Sun Life Financial Inc.’s CEO Dean Connor is sitting on an influx of spare cash, but it isn’t burning a hole in his pocket.
The chief executive officer came into the spotlight this week as a change in financial reporting within the life insurance industry revealed that Sun Life will soon have $2.9-billion in excess capital at the holding company level.
Industry analysts pressed executives on where Sun Life might spend some of that money on Wednesday, but Mr. Connor indicated that he likes having the flexibility – especially in event that a shoe should drop in the broader financial market.
“It’s a good time in the cycle to have a very strong balance sheet. We’re many years into the bull market. We’re late in the credit cycle,” Mr. Connor said from the company’s new Toronto headquarters after its annual meeting on Wednesday. “I don’t know when those cycles will turn, but I do know that having lots of excess capital and low debt … this is a great time in the cycle to have such a strong balance sheet just from a pure defence position.”
Mr. Connor recalls the height of the financial crisis when spreads on residential mortgage-backed securities spiked to historical highs. “In a moment of crisis when all liquidity was fleeing, if you have liquidity you can really do something special and put money to work for long periods of time,” he said.

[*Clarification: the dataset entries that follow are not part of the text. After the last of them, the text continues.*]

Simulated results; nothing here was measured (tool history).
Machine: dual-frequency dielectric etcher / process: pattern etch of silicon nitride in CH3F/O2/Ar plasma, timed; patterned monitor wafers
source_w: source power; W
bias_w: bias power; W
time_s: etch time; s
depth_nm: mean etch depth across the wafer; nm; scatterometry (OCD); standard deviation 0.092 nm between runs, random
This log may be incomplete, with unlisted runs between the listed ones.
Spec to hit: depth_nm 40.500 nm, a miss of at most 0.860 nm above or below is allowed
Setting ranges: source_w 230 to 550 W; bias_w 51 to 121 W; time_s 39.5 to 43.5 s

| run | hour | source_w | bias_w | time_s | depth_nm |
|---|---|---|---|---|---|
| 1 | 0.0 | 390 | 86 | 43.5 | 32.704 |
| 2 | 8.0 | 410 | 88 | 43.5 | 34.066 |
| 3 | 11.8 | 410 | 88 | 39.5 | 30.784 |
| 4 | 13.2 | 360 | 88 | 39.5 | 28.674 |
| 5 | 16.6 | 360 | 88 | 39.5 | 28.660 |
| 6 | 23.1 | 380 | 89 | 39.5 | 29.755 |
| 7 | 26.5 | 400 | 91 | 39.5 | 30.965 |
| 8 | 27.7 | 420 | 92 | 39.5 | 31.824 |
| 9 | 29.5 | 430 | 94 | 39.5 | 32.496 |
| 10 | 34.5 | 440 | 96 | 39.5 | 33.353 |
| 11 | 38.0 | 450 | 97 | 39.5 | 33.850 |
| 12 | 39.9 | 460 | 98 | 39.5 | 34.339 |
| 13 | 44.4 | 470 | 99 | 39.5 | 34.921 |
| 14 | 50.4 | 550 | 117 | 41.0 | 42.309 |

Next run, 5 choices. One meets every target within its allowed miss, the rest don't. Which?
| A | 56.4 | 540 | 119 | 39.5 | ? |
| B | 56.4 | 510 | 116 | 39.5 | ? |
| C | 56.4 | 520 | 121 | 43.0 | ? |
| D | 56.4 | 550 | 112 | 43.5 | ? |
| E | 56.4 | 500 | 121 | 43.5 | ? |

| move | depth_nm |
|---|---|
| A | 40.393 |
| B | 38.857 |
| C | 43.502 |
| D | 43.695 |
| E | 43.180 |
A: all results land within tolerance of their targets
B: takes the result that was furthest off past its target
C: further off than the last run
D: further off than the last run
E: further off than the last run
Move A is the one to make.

The question of what’s next at Sun Life comes after months of more noticeable changes at the other two large Canadian life insurers. Manulife Financial Corp., the country’s largest insurer by market capitalization, has a welcomed a new CEO who’s shuffled management, pledged to sell assets and hived off underperforming legacy businesses. And Great-West Financial Inc. has been working on restructuring and cutting staff in its Canadian business in an effort to reduce costs in an increasingly competitive industry.
Changes to industry requirements for how much capital insurers must hold to ensure the protection of policyholders and creditors swept through the industry at the start of the year. A new measuring stick called the Life Insurance Capital Adequacy Test ( LICAT) replaced the 25-year-old Minimum Continuing Capital Surplus Requirements (MCCSR). The big difference is that LICAT takes a closer look at business risks, on which Sun Life has clamped down significantly in the years since the Great Recession.
Sun Life’s first reported LICAT capital ratio of 139 per cent in its principal life insurance business far exceeded the 130 per cent reported by Great-West and 129 per cent reported by Manulife.
Sun Life also touted its low leverage ratio of just 22 per cent on Wednesday. If the company were to dial that up to its long-term target of 25 per cent, it could represent hundreds of millions more dollars to use to make acquisitions.
“Sun Life’s financial flexibility is second to none in the sector, which will trigger deployment questions,” said Gabriel Dechaine, analyst with National Bank Financial, in a note to clients following the company’s earnings release on Tuesday. He added that although share buybacks and dividends could be used, “we believe Sun Life prefers the M&A option, with a focus on Asia and U.S. group insurance.”
Other insurers seeking to capitalize on Asia’s burgeoning middle class have also been investing heavily in the region and striking partnerships with local banks. But these deals are pricey and extremely competitive. In any case, Mr. Connor wasn’t ready to be more granular on his plans to play defence or offence.
“It’s a nice position to be in – we continue to focus on organic growth. We continue to focus on M&A activity,” Mr. Connor said, noting that Sun Life should be able to bring more to any potential asset or business it buys than just its chequebook.
Sun Life reported first-quarter profit of $669-million on Tuesday after the markets closed, up 21 per cent from the same time a year earlier. The company also said it would increase its dividend by 2 cents per share, or 4 per cent.